Evidence of the power God gives to the disciples to heal the man who is physically disabled draws a lot of attention to them.  Just as Peter, John and the man who couldn’t walk had earlier stared at each other, now people come running to stare at them.  The man who couldn’t walk stared at them because he expected nothing more from them than anyone else had ever given him.  His neighbors now stare at the apostles because they’ve given that man more than he or anyone else could have expected.

However, Peter and John don’t try to turn their newfound fame into a spot on some kind of ancient reality TV show.  After all, neither Peter nor John nor even the man they’ve just healed are Acts’ story.  Even the man the apostles heal seems to understand that.  Acts 3:8 reports that after he is healed, after all, he walks into the temple courts, “walking, and jumping and praising [not Peter and John, but] God.”

Peter and John deflect all the attention onto Jesus Christ by begging people to receive God’s grace with their faith in him.  They essentially tell those whom their healing has drawn to them to stop staring at them and start faithfully staring at “the God of Abraham, Isaac and Jacob, the God of our fathers” (13).

Yet what Peter says about their relationship to God is blunt and potentially damning.  It’s yet another example of how, as Will Willimon writes (Acts: John Knox Press, p. 46), there’s “no substitutional atonement in Luke, no notion that Jesus Christ had to die to satisfy some divine requirement of justice.  No, the explanation for Jesus’ death in Acts is simply human perversity” (italics added).

Those who preach and teach Acts 3 may want to imagine just what tone Peter uses to describe that perversity.  Does he thunder at his audience?  Does Peter speak with a voice that quavers with sadness?  That decision will in some ways shape how we present its meaning.

You handed [Jesus] over to be killed, and you disowned him before Pilate, though he had decided to let him go” (italics added), we hear Peter tell the people who stare at him in verses 12-15.  “You disowned the Holy and Righteous One and asked that a murderer be released to you.  You killed the author of life” (italics added).
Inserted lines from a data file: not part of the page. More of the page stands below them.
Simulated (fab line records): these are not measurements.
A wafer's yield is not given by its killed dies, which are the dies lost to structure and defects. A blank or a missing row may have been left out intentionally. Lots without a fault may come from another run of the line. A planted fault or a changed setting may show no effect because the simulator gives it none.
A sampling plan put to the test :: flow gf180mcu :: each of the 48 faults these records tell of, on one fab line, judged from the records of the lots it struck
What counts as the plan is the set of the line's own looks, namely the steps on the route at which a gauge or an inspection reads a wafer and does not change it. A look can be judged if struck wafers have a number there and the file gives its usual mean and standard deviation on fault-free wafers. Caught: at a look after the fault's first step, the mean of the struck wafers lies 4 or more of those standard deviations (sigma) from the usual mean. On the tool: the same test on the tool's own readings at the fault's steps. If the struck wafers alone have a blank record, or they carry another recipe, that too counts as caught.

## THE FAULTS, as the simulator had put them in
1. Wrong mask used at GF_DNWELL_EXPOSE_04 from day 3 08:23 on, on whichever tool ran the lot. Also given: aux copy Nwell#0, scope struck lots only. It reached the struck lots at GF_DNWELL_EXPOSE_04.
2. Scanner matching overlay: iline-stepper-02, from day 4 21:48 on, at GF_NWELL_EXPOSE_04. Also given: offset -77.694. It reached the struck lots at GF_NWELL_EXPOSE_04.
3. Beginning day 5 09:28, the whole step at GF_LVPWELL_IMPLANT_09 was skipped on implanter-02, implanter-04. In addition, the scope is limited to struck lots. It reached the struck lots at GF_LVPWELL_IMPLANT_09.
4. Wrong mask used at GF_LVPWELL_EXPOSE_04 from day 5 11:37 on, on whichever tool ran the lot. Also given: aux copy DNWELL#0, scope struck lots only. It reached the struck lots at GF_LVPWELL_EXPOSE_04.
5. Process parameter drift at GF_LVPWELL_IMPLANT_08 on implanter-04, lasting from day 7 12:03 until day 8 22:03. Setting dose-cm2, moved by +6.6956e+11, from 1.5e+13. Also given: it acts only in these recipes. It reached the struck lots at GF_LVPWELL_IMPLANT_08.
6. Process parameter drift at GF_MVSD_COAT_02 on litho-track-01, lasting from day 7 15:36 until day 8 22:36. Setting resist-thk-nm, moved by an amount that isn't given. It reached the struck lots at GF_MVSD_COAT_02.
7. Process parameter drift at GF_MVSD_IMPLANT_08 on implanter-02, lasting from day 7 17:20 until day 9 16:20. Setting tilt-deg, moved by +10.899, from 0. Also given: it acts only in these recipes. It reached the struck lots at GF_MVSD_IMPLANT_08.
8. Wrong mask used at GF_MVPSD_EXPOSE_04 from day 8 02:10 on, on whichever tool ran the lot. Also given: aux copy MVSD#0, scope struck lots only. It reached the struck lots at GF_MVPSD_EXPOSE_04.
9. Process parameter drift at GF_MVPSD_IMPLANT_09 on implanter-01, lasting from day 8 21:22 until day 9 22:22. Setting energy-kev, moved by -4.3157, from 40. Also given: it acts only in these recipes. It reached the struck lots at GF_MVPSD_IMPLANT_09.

We generally assume that Peter addresses this to a group of people who are Jewish.  He, after all, speaks to people who come running to him from the area near Jerusalem’s temple.  On top of that, the apostle speaks of the “God of our fathers.”

We’ve even sometimes used Peter’s accusation of culpability for Jesus’ crucifixion to justify persecuting Jewish people.  Yet while Christians have historically often blamed solely Jewish people for this treachery, the Scriptures insist that all of us, gentile and Jewish, somehow share culpability for it.  So it’s biblical to imagine Peter also saying to modern gentiles who preach, teach and hear Acts 3, “We handed Jesus over to be killed and we disowned him.  We asked that a murderer be released to us and that the author of life be killed.”

Yet Acts 3 also insists that our murderous treachery doesn’t get the last word.  “You,” says Peter, “killed the author of life, but God raised him from the dead.”  In doing so, he underlines the stark difference between and God and the crowd’s actions.  Peter even highlights the way God used human treachery to fulfill what God “had foretold through all the prophets, that his Christ would suffer” (18).

Peter links the God of Israel’s ancestors to Jesus Christ in ways many of his Jewish contemporaries fiercely rejected.  He insists it’s “The God of Abraham, Isaac and Jacob, the God of our fathers” who “glorified his servant Jesus.” (13).  It’s the kind of bold testimony that will get the apostles vigorously persecuted and, in at least some cases, executed.

God, insists the apostle, graciously met human rejection with divine acceptance.  God responded to human violence with the gift of life.  God met human murder with divine resurrection.  God, quite simply, met human perversity with divine grace.

And what, according to not just Peter but also all of the Scriptures, is the most appropriate response to that gift of life and healing?  Repentance.  In swapping the life-giving Jesus for the death-dealing Barabbas, we chose the way of death.  God, however, through Peter, invites us to turn away from that way of death and toward the way of life that is faith in Jesus Christ.

Illustration Idea

The text the Lectionary appoints for this Sunday essentially ends with Peter’s call to repentance.  On pages 38-39 of his classic Mere Christianity, C.S. Lewis describes to our desperate need for is: “Fallen man is not simply an imperfect creature who needs improvement: he is a rebel who needs to lay down his arms.  Laying down your arms, surrendering, saying you are sorry, realizing that you have been on the wrong track and getting ready to start life over again from the right one—that is the only way out of our ‘hole.’

Lewis also describes what turning toward God looks like: “This process of surrender is what Christians call ‘repentance.’  Now repentance is no fun at all.  It is something much harder than merely eating humble pie.  It means unlearning all the self-conceit and self-will that we have been training ourselves in for thousands of years.  It means killing a part of yourself, undergoing a kind of death.  In fact it needs a good person to repent.  And here comes the catch.  Only a bad person needs to repent: only a good person can repent perfectly.”

Lewis goes on to describe Christ’s work: “He could surrender his will, and suffer and die, because he was man; and he could do it perfectly because he was God.”  In commenting on this, Neal Plantinga notes that we surrender, repent, only by sharing in Christ’s death and resurrection, just as we are intelligent or wise only by sharing in God’s intelligence and wisdom.